STATE OF ARKANSAS
|IN THE MATTER OF||ORDER PROVIDING A|
|ARKANSAS BREAD COMPANY, INC.||ORDER NO. 98-077-S|
FINDINGS OF FACT
On December 29, 1998, a letter was received by the Arkansas Securities Commissioner requesting that the proposed acquisition of all the issued and outstanding shares of the capital stock (the "Stock") of Arkansas Bread Company, Inc. (the "Company"), by Gary Brandon Sewell ("Sewell") (the "Transaction"), be determined to be an exempt transaction pursuant to Ark. Code Ann. § 23-42-504(a)(12).
The Company is a corporation organized under the laws of the State of Arkansas and is domesticated in Arkansas. The Stock consists of one hundred (100) shares of the capital stock of the Company owned by the sole shareholder, James R. Bradley (the "Seller").
The buyer will be Sewell, who is a resident of the State of Arkansas.
In connection with the Transaction, a fee will be paid to Lindsey Business Brokers, a division of Lindsey and Associates, Inc. ("Lindsey"), an Arkansas corporation based in Fayetteville, Arkansas. As represented in a letter to the Arkansas Securities Department dated December 30, 1998, Lindsey will become registered as a broker-dealer pursuant to Ark. Code Ann. §23-42-301 before transacting any further business in Arkansas as a broker-dealer.
An exemption from registration has been requested pursuant to the Commissioners discretionary authority under Ark. Code Ann. § 23-42-504(a)(12). The Seller and Sewell have fully and completely been involved in the negotiation of an agreement for the acquisition of the Stock, and they have had the benefit of counsel. Sewell has had access to financial and other information concerning the Company as is necessary to make an informed investment decision. Based upon the foregoing, the Transaction is not the type the Arkansas Securities Act (the "Act") was designed to protect by requiring registration, particularly when what is involved is the sale of a business.
CONCLUSIONS OF LAW
Under Section 23-42-504(a)(12) of the Act, the Commissioner may by order exempt certain transactions from Sections 23-42-501 and 23-42-502 of the Act as not being necessary or appropriate in the public interest for the protection of investors.

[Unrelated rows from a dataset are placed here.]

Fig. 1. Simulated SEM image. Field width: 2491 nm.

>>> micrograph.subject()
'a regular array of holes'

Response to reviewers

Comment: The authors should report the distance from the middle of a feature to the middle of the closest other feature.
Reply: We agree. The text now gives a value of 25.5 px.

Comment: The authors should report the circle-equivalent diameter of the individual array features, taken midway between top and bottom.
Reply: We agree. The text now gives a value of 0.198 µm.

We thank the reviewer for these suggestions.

It is not necessary or appropriate in the public interest for the protection of investors for the Seller or the Company to be required to register the Stock under the Act for the purposes of the Transaction.
It is not necessary or appropriate in the public interest for the protection of investors for the Seller to be required to engage the services of a registered agent for the purpose of making sales of the Companys securities.
In recognition of the representations made by the Seller, it appears registration of this Transaction is unnecessary in this instance.
This order does not exempt the Seller from the antifraud provisions of the Act.
IT IS THEREFORE ORDERED that the Stock offered or sold in Arkansas in connection with the proposed Transaction, if offered and sold in compliance with the representations made in the letter of December 28, 1998, and in accordance with the Findings of Fact stated herein, shall be exempted from Sections 23-42-501 and 23-42-502 of the Act.
WITNESS MY HAND AND SEAL this 30th day of December, 1998.